How about reducing this to a practical guide, by introducing a cost variable and changing the objective to “cheapest continuous journey” for each possible starting city; afterall anyone seriously contemplating this is going to factor in time-off work plus travel costs over total time or total distance, and would substitute air/train travel + rentals for their personal vehicle if that was more cost effective, while staying at home while getting the nearby cities out of the way to save on lodging.

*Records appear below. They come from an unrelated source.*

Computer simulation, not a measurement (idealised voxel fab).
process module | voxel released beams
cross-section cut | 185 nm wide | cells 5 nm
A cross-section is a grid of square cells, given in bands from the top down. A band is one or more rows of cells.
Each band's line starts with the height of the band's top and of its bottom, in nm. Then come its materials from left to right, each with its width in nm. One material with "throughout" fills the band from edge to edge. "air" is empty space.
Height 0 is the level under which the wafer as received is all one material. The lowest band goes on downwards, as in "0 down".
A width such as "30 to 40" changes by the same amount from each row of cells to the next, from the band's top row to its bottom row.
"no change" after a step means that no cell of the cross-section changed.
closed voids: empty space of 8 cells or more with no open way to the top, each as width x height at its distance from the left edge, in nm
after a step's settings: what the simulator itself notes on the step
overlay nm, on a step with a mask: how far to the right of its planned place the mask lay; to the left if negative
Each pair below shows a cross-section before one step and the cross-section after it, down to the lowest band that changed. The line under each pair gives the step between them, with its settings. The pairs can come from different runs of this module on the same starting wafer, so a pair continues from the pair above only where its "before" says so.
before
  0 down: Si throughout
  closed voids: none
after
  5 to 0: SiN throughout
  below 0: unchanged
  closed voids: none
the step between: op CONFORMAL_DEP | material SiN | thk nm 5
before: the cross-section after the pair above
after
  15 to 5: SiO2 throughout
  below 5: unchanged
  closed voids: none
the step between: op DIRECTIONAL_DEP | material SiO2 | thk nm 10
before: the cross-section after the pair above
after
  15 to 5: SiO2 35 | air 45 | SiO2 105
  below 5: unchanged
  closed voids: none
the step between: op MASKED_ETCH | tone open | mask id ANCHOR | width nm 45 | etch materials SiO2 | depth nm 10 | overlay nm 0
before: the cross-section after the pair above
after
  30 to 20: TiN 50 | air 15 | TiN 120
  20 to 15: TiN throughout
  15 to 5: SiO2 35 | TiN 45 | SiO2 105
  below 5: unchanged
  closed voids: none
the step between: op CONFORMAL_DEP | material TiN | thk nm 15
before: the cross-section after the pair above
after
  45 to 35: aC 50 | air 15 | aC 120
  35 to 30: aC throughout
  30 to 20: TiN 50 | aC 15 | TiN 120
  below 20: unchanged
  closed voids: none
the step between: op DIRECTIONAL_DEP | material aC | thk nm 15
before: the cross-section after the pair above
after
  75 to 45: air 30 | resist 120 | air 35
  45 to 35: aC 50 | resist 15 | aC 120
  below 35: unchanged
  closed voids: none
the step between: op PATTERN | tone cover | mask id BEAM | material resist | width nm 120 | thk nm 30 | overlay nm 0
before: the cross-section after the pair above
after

Specifically, use the median daily wage for the starting city times the number of non-holiday days one would have to miss (assume he/she misses all workdays that fall between initiating travel for the first pitch of the first game and the morning after a full nights sleep at home after return travel from the last pitch of the last game), factor in traditional >28-day advance-purchase airfare/trainfare/busfare between cities and/or typical one-way or round trip car-rental rates plus mileage, and lodging each night in a location one can arrive at by either 10pm or within 2hrs of the stadium (whichever is later) while staying there not less than 8 hours, always inclusive of the 2-5am window (use mileage only for the first few or last few games where one starts and ends travel at home taking in games at nearby stadiums).

Simplify as is reasonable by assuming that when booked the cheapest standard ticket for a game is always available, a fixed per/mile gas consumption charge, and average discount lodging

rates for greater metros, and possibly omitting non-ballpark greater metros en route between ballparks.

Wondering if 2012 season (schedule already out) has been tried?

Thanks for your interest Lee. The dates have been released but not the game times and those will have an impact on the optimized trip. There will probably be a 2012 road trip post once they are released.

Hi Ben-

I have decided to take a Sabbatical and take my Dad on a roadtrip to visit all 30 parks this summer. He is very ill and this is something I have always wanted to do with him. I really enjoyed your article and i was hoping to speak with you about how I would schedule something like this. I can be reached at jamesjustinshea@gmail.com if you have a couple minutes to spare. Thank you again for your time and such creative work.

Best,

Justin Shea

would love to see the 2012 schedule! i’ve always dreamed of doing a 30 parks in 30 days roadtrip but man is it a pain in the butt trying to figure it all out!